The shift to smaller nodes in the near future is going to be driven by the rise of 5G technology. The beginning of 5G equipped devices such as the Samsung Galaxy S10 5G, Samsung Galaxy Note 10+ 5G, OnePlus 7 Pro 5G and Huawei Mate 20 X 5G has coincided with widespread adoption of EUV technology. This has equipped foundries with the tools and more importantly the demand for chipsets utilising smaller nodes as consumers are keen to adopt new communication technology. Consequently, TSMC plans to roll out its 5 nm chipsets a year earlier than previously expected by the IRDS roadmap. FinFET is the most suited geometry at 5 nm since it is cost effective and a much more mature technology when compared to Si-nanowire. Additionally, at 5 nm, parasitic properties are still reasonably low.
Demand for smaller semiconductor nodes is expected to continue through 2022, where FinFET will no longer be able to support a stable transistor design as the fin’s ability to have good enough electrostatic control over the channel is greatly reduced. This is due to the drain voltage creating SCEs such as DIBL as the channel length is shortened. Therefore, this may be the first year, as the node is shrunk to 3 or 4 nm, that we see lateral gate-all-around nanowire (LGAA) designs as the only viable alternative factoring in cost, maturity and manufacturing difficulty. LGAA is expected to mitigate FinFET’s biggest problem at this node; this is the lack of control over the channel. By wrapping the gate all around the channel, electrostatic control will be greatly improved, leading to a much more stable transistor design.
Approaching 2024 and 2025, scaling will start to become exceedingly difficult. We will see efforts to work around this problem through two solutions. The first involves a switch to vertical gate-all-around nanowire (VGAA) which should be relatively inexpensive since foundries will likely gain sufficient experience with nanowire technology with the manufacture of LGAA for two years. VGAA works around the problem of scaling, through the separation of gate length scaling from foot-print scaling. Thus, the overall footprint will be able to shrink to perhaps two more nodes without terrible SCEs and parasitics. According to the IRDS guidelines, 2024 may see the use of III-V material, however I disagree since experimental data is still far from what has been predicted in theoretical models. This is due to problems regarding yield and quality of III-V materials during manufacture.

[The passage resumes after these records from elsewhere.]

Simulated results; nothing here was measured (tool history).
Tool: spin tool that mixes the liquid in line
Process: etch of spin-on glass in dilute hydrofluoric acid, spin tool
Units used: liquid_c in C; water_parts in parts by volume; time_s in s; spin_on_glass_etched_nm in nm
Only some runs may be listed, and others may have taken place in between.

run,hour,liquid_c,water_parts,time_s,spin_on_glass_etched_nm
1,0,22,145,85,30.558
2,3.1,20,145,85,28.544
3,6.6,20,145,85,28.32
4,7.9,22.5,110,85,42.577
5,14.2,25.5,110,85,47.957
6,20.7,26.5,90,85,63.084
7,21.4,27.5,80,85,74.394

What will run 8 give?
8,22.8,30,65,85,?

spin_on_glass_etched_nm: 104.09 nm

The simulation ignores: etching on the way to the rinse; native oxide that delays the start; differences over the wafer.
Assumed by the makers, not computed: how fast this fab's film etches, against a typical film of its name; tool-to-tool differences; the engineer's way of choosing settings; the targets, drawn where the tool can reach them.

The second method to work around scaling in 2024 will be the use of 3D architecture, more specifically, 3D TSV based chipsets. This technology is very likely since gate length scaling alone will likely not deliver the performance enhancements expected by consumers from node-to-node. The introduction of 3D TSV will likely be the most important technology to rescue Moore’s Law in the near future since we already have experience with the technology in the shape of SSDs and manufacturing techniques have plenty of time to be ready and perfected by 2024 for logic devices. There is simply no cost effective alternative to 3D TSV in the coming years.
The time period leading up to 2030 will likely be relatively calm and uninteresting. As 2030 approaches, the scaling potential of Si-CMOS will reach its absolute limit, even with VGAA technology. Thus, we will start to see the implementation of beyond CMOS technology, where silicon is replaced. By this time, it is expected that nanowire technology has been perfected with silicon and III-V material may finally be ready. Thus, the two will probably be combined to form III-V compound semiconductors. This will primarily increase charge carrier flow, leading to higher operating frequencies, increasing computational power.
Shortly after 2030, the potential of 3D TSV will have been most likely reached, as more layers simply cannot be stacked on top due to spatial and thermal limitations as a result of the thickness of the layers and low TSV density. By this time, monolithic 3D technology should be a cost effective alternative to 3D TSV, since bottom-up manufacturing techniques should be mature as GAA technology is widespread. Monolithic 3D will greatly increase the number of layers present, massively increasing transistor density.
During this period, although high performance computing may not see dramatic change, low performance-high efficiency computing will see two new technologies: NEMs and TFET/SE-TFET. The node size for the year 2030 is expected to be around 1.5-2 nm. At this length, I believe that NEMs simply cannot match the raw switching speed and therefore performance of TFET. However NEMs may still be an incredibly important technology since it will be one of the only computational technologies to withstand environmental conditions such as ionising radiation. With NASA planning to send humans to Mars in the year 2030 and private companies such as SpaceX building permanent residences on Mars around the same timeframe, NEMs maybe key to building computer systems capable of surviving the harshest of conditions.
The quantity of data collected is growing exponentially and is thus predicted to reach an estimated 175 zettabytes by just 2025. TFETs will be useful in the storage, retrieval and management of the huge quantities of data which will be collected due to the rise of IoT and technology giants as well as our governments continuing to collect vast sums of information about our daily activities. TFETs are the only viable low power solution due to their ability to utilise the otherwise detrimental quantum effects such as quantum tunneling which happen as gate length approaches 1 nm.
From the period between 2035 and 2040, the need for sub-nanometer technologies may become apparent. For high performance solutions, there may be no better alternative than CNT FETs. Due to the superb quantum confinement effects and carrier transport properties exhibited by CNTs, they may be the only way to avoid worsening SCEs and extend performance further through scaling. By this time, CNTs should be easily manufactured in large quantities with great yields; their manufacturing difficulty is one of the greatest hurdles holding them back today. Other parts of the transistor may also be replaced by graphene, TMDCs or other 2D materials. Beyond 2040, classical computing as a whole may no longer be able to cope with the computational needs of the world.
The exponential increase in computing power can be continued through the extension of CMOS and development of
Beyond CMOS technologies for many decades more. Long live Moore's Law!